Anthony's thoughts carry the special weight of firsthand experience. For instance: "Chris makes one feel as though she is enacting a role from a very familiar script in which she is always victorious in the final act." And Goolagong: "She can be a deceptive adversary because she perversely seems to come into her own when the odds of her winning seem the slimmest."

Morozova, Anthony says, will suffer from inexperience. "I think there is a tendency when one feels outclassed (realistically or not) to hurry the point...which often results in committing errors.... Olga can fall into a pattern of being impatient and trying to end the point too soon."

Finally King: "Moody, volatile, her game can rise to inspired heights or sink to abysmal depths. The energy and intensity she uses to argue for hours about hypocrisy in amateur sports comes from the same vast reservoir as the energy she uses to explode into a backhand volley."

Anthony's prognosis: King, if she's fit; Evert if she's not.


For Roger Tory Peterson, who left his Connecticut home at 3:45 a.m. to get there, it was the 668th entry on his North American life list. To a lesser birder, one of more than 50 assembled on Salisbury Beach in Massachusetts one morning last week, it was "the birding event of the century."

The happy occurrence was the sighting for the first time in continental North America of Ross' gull, a delicate gray-winged Arctic sea gull with rosy chest, wedge-shaped tail, red feet and, in summer, a black collar. Ross' gull breeds in northeastern Siberia and migrates north toward the pole. It is seen regularly only at Point Barrow in northern Alaska during its fall migration, when it is flying east into the polar basin.

There had been reports as early as Jan. 12 that the bird had been seen near Newburyport, but no positive identification until three Massachusetts birders, Mr. and Mrs. Edward Gruson of Concord and Paul Miliotis of Dunstable, all members of the Audubon Club and the Nuttall Ornithological Club of Cambridge, spotted it last week. They picked the bird out from among a flock of Bonaparte's gulls by his smaller size, the wedge-shaped tail, the pink blush of his chest, and because he cooperated by flying within 30 feet of where they stood.

Peterson, 66, author of the classic Field Guides to the Birds and the authority who confirmed the opinion of the Grusons and Miliotis, was as excited as anyone else. "It's just unbelievable," he warbled. "The old adrenaline's still working."


Thief River Falls (pop. 8,618) in extreme northwestern Minnesota was always known, if it can be said to have been known at all, for its production of snowmobiles and high school hockey players. Lately, though, Thief River Falls has turned into a basketball town.

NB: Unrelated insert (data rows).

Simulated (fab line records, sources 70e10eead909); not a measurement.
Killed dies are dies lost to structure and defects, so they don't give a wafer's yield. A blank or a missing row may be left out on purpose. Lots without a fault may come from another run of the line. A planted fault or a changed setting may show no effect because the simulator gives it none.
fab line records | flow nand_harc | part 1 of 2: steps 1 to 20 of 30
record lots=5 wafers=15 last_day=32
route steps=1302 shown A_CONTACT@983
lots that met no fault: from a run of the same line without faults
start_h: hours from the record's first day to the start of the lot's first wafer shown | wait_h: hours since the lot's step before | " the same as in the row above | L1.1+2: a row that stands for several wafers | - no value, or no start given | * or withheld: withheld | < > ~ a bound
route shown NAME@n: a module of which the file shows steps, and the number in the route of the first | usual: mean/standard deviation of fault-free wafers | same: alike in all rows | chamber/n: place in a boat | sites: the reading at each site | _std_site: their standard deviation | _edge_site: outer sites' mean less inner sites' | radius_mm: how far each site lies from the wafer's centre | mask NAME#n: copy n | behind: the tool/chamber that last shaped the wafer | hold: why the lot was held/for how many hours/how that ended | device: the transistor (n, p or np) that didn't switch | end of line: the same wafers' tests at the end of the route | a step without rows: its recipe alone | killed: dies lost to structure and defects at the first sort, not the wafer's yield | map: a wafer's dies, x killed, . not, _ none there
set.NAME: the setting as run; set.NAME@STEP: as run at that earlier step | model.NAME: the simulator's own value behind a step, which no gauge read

The reason is Northland Community College's all-black seven-man squad and the 23-1 record it has run up while averaging more than 100 points a game to the opposition's 66. All seven players are from out of state, but Coach Chet Engleman says he didn't resort to high-pressure recruiting to get them. David Dickey, the 6'11" center, and Guard Bernie Stephens played on an Air Force team while stationed at Grand Forks, N.D., only a few miles from Thief River Falls, and thus were logical prospects. Dickey's cousin Preston Curtis came next, and the rest was word of mouth, with a little help from some of Engleman's coaching acquaintances.

Originally there were six other players, five of them white, but two withdrew and four were declared academically ineligible. Engleman, a cool man in a crisis, chose to stick with his seven ironmen, and his faith has been rewarded with the best record in Minnesota collegiate basketball.

Evidence that the town has fallen for the team is the tenfold increase in ticket sales at Northland's 575-seat gym. Proof that the team is happy is that nobody complains about the climate.


It has been suggested that because the squad the Russians sent to the fourth U.S.-U.S.S.R. indoor track meet in Richmond, Va. last week was not the varsity, the lopsided American victory (171-106) was a hollow one. But the records tell the real story. Despite the lack of competition, Francie Larrieu ran a 4:28.5 mile, a world record; Joni Huntley improved her U.S. indoor record with a high jump of 6 feet 2½ inches; and Americans set meet records in 11 events.

Best of all, there were promising youth all over the place. Ten of the 21 U.S. first-place finishes went to athletes age 24 or younger, and the women's medley relay team—Angel Doyle, 16, Robin Campbell, 16, Rosalyn Bryant, 19, and Kathy Weston, 16—epitomized the trend. The tykes ran a 3:25.3 to set one of those meet records.


Seventy-year-old Henri LaMothe (SI, March 3), who dives from a 40-foot tower into one foot of water, has been signed to perform his wonders on an all-daredevil bill that so far includes Evel Knievel, a fire walker, two people who are blown up with dynamite, a blindfolded cyclist, and Evel's son Robbie.

The show is scheduled for London's Wembley Stadium May 26 with an 11-city English tour after that. It is another Bob Arum-Top Rank-Hemdale Leisure promotion, the same combination that gave the world Zaïre not so long ago.

The promoters have not yet released Knievel's plans for Wembley but we suppose, lacking a canyon, he could go back to jumping Mack lorries.


A manufacturer in Whitefish, Mont. has come up with something he calls Campfire Memories, "tiny logs" that when burned smell of fir, balsam and cedar and "bring back memories of vacationing time, hunting trips...etc."

It is an evocative promotion, but one that could boomerang should those campfire memories get out of hand. What if all the smell of burning balsam brings back is the whine of a mosquito circling one's ear, or the fiery itch of a hundred chiggers under one's belt, or the feeling of futility that goes with watching on a cold morning as a full pot of hot coffee tips over, emptying itself inexorably into the ashes of what moments earlier had been a crackling campfire?



•Bill Veeck: "Baseball is the only game left for people. To play basketball now, you have to be 7-foot-6. To play football you have to be the same width."

•Rene Muth, of the Immaculata College women's basketball team, on changes in uniform styles: "The year we won our first national championship [1972] our uniforms were tunics with a blouse and a belt, and bloomers underneath a skirt. It looked like a maternity outfit. Some of the teams in the league offered to steal them so we wouldn't have to wear them."

•Johnny Miller, golfer: "Serenity is knowing that your worst shot is still going to be pretty good."